NEW YORK — Stock prices finished mostly lower Tuesday as profit taking and a sharp rise in crude oil prices derailed the market's year-end advance.
Trading was more active than in Monday's session.
"It looks like a normal pullback after the recent rally," said Alfred E. Goldman of the brokerage A. G. Edwards & Sons Inc. in St. Louis.
The Dow Jones index of 30 industrial issues, which rose 15.08 on Monday, slipped 11.93 to close at 1,978.45. The widely watched market indicator was off as much as 28 points at midday and rallied in the final 30 minutes of trading.
Declining issues led gainers by a margin of 3 to 2 among stocks on the New York Stock Exchange, with 658 up, 935 down and 402 unchanged.
The NYSE's composite index, however, managed to post a tiny gain of 0.05 to close at 139.54.
Big Board volume totaled 192.65 million shares, compared to 161.69 million shares Monday.
Falling oil prices and a satisfactory economic performance since the mid-October stock crash have fueled a powerful stock rally that had lifted the Dow Jones average by 223 points between Dec. 4 and Monday's close.
But prices of crude oil futures jumped Tuesday, pushing the key West Texas Intermediate grade up $1.21 a barrel to $16.61.
That development hurt bond prices and pushed some long-term interest rates higher, making bonds more attractive than stocks to some investors.
While analysts said the action in the oil and bond markets contributed to stocks' retreat, they said a decline was expected because of the pace of the market's recent advance.
"The market has gotten a bit overextended on the upside in the past two weeks," said Michael Metz, vice president and technical analyst for Oppenheimer & Co. "We are seeing a little profit taking."
Rather than setting off alarms, Edwards' Goldman said the pullback "improves the health of the rally by taking a little froth out of it."
He said he expects that stock prices will continue to rally for the rest of the year but added, "This Christmas cheer will be followed by a hangover not long into the new year."
In economic news, the government reported that orders to U.S. factories for durable goods were virtually unchanged in November after a 1.6% October advance and a 2.5% September gain.
Early Tuesday, Congress completed passage of a deficit-reduction package that was crafted in the wake of the market crash.
Southern California Edison was the NYSE's most actively traded issue, finishing unchanged at 30 5/8 as several huge blocks were traded.
Second most active was another utility issue, Carolina Power & Light Co., which fell 5/8 to 32 3/8.

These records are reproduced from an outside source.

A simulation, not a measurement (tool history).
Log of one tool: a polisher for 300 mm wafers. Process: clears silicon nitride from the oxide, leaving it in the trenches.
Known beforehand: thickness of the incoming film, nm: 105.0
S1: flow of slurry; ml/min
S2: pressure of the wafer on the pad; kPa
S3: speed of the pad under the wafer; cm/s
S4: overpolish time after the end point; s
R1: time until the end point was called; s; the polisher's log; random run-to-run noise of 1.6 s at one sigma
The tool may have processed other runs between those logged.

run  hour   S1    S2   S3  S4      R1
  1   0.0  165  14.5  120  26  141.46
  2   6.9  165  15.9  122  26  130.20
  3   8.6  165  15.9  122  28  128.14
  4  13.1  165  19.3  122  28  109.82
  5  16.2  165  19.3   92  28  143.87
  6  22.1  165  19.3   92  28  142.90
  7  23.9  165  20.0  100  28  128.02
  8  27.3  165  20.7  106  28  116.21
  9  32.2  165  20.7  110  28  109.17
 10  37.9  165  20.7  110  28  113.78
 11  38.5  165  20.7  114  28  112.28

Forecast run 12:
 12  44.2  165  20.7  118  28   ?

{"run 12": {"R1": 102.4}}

Among the blue chip issues, General Electric rose 1 to 47; General Motors fell 1 1/2 to 61 7/8, and International Business Machines was unchanged at 118.
Pfizer rose 3 to 49 3/4 on takeover speculation.
Pillsbury jumped 3 to 34 1/2. The Wall Street Journal ran a story that speculated that a "shake-up is likely soon" at Pillsbury that could include the sale of its Burger King restaurant business. But the company said "both the tone and content of the article are wrong and irresponsible."
Eli Lilly rose 2 to 78 1/2. It completed the previously announced $700-million sale of its Elizabeth Arden Inc. cosmetics subsidiary and announced a plan to repurchase up to $1 billion worth of Lilly common stock.
The Wilshire index of 5,000 equities closed at 2,434.096, up 1.351 or 0.06% from Monday.
Large blocks of 10,000 or more shares traded on the NYSE totaled 3,050, compared to 4,280 Monday. Nationwide turnover in NYSE-listed issues, including trades in those stocks on regional exchanges and in the over-the-counter market, totaled 225.27 million shares.
Standard & Poor's index of 400 industrials rose 0.81 to 289.04, and S&P's 500-stock composite index rose 0.41 to 249.95.
The American Stock Exchange index rose 0.22 to 256.97. The NASDAQ composite index closed at 327.30, down 1.37.